Consumers, earnings and equity markets: What can we expect in the months ahead?
16 November 2023 _ News
Earnings season in the USA and Europe has given us a clear message: pay attention to consumer health. The market focus is indeed shifting from inflation to the health of the consumer, who accounts for about 70% of US economic output.
Starting with the US earnings season, around 92% of companies reported earnings with growth of 4.1%, confounding analysts' expectations of -0.3% at the end of September. The figure is +10% if we exclude the energy sector. Overall, companies are beating analysts' expectations by 7%, with earnings growth after one year.

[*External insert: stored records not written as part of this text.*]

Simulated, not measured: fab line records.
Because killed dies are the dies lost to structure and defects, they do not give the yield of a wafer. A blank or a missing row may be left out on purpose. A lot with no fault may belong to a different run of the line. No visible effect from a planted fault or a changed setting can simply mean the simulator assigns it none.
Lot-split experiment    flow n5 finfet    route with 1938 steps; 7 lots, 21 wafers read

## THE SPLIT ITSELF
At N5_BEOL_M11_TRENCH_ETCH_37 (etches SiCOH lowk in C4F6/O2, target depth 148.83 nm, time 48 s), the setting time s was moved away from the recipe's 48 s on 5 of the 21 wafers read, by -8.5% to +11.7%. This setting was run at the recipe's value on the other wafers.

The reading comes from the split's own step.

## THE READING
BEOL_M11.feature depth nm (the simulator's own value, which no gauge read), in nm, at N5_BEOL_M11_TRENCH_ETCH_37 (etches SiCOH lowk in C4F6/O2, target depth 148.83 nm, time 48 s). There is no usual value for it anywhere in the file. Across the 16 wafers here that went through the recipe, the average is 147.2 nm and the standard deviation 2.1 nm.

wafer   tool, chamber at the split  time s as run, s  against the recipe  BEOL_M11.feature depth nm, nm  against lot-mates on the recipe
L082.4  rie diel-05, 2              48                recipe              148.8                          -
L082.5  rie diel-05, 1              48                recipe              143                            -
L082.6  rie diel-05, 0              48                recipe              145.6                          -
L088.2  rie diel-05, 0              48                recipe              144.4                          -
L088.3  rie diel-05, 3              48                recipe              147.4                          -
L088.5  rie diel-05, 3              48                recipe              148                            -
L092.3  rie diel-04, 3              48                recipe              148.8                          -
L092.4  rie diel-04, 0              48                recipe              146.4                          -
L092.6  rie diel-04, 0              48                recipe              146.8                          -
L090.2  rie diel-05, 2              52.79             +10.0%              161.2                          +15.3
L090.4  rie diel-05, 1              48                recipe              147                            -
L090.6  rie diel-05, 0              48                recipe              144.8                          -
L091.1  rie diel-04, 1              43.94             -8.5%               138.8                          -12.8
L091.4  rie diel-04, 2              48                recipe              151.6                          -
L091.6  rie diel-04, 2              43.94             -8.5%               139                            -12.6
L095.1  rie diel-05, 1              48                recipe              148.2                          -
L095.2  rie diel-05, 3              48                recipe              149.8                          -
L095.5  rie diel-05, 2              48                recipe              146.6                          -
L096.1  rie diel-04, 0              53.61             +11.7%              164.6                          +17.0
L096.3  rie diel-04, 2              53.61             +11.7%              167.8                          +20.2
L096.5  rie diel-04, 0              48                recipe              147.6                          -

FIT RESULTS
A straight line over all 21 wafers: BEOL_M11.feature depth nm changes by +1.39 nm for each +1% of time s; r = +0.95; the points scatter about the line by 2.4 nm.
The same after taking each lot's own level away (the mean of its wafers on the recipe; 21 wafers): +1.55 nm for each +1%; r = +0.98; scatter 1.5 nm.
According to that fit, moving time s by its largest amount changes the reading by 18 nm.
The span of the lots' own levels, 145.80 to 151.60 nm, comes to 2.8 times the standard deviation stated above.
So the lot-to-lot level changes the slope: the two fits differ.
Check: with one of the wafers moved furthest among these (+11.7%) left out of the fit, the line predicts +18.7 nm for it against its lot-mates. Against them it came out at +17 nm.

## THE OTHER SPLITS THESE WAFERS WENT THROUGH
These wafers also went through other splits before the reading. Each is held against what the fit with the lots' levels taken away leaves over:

Value teaches us that price decreases point to earnings ahead, so investors should create positions when prices have low expectations. For example, in 2022, the sectors with the worst earnings growth were communication and discretionaries, with decreases of 15-20%. These sectors had driven expectations considerably and, in 2023, they managed to beat them and thus emerged as the best performers. Today, expectations are particularly low in the defensive sectors and especially in health care, with an earnings correction of -20%. This has led earnings to normalise after the strong growth of the last three years, resulting in great opportunities in the sector.
For its part, the European earnings season is showing worse-than-expected figures, as we have been saying for several weeks now. Third quarter earnings are expected to decline by 10.3% compared to Q3 2022, but if we exclude the energy sector, the figure will actually be an increase of 1.8%. Therefore, looking at the market from a value perspective, the drop in earnings has raised negativity, and this has lowered expectations, which has in turn created value. We see this value in particular in leading companies that offer excellent returns on capital and sharply discounted valuations.
Earnings Season and Consumers
Economic growth depends a great deal on consumer health – now the main topic of the earnings season. The word from large payment processors Visa and Mastercard is that consumer activity remained stable in Q3. However, US and European non-discretionaries, from McDonald's to Coca Cola and from Rémy Cointreau to Campari and Diageo, reported that Q3 spending came under pressure due to adverse macroeconomic factors, in particular excessively high interest rates. Very high rates have wiped out consumers' surplus savings, causing US consumers to get into more debt and delaying payments on credit cards as a result.
In conclusion, as we mentioned a few weeks ago, value returned to the market at the end of October, and this has been a big support for the equity markets.
The recent earnings season has shown us how companies are shifting their focus from inflation to consumer health. We shouldn't be frightened by the weaker macro data that will emerge in the coming weeks with a slowdown in consumer spending that is quite normal considering that the valuations of some markets and sectors are already in an economic slowdown. Many parts of the market still have discounted valuations ranging from defensive sectors to financials and even including some geographic areas such as Europe. Europe, in fact, has a price/earnings ratio of around 12x, one of the lowest levels in the last ten years, discounting a strong recession.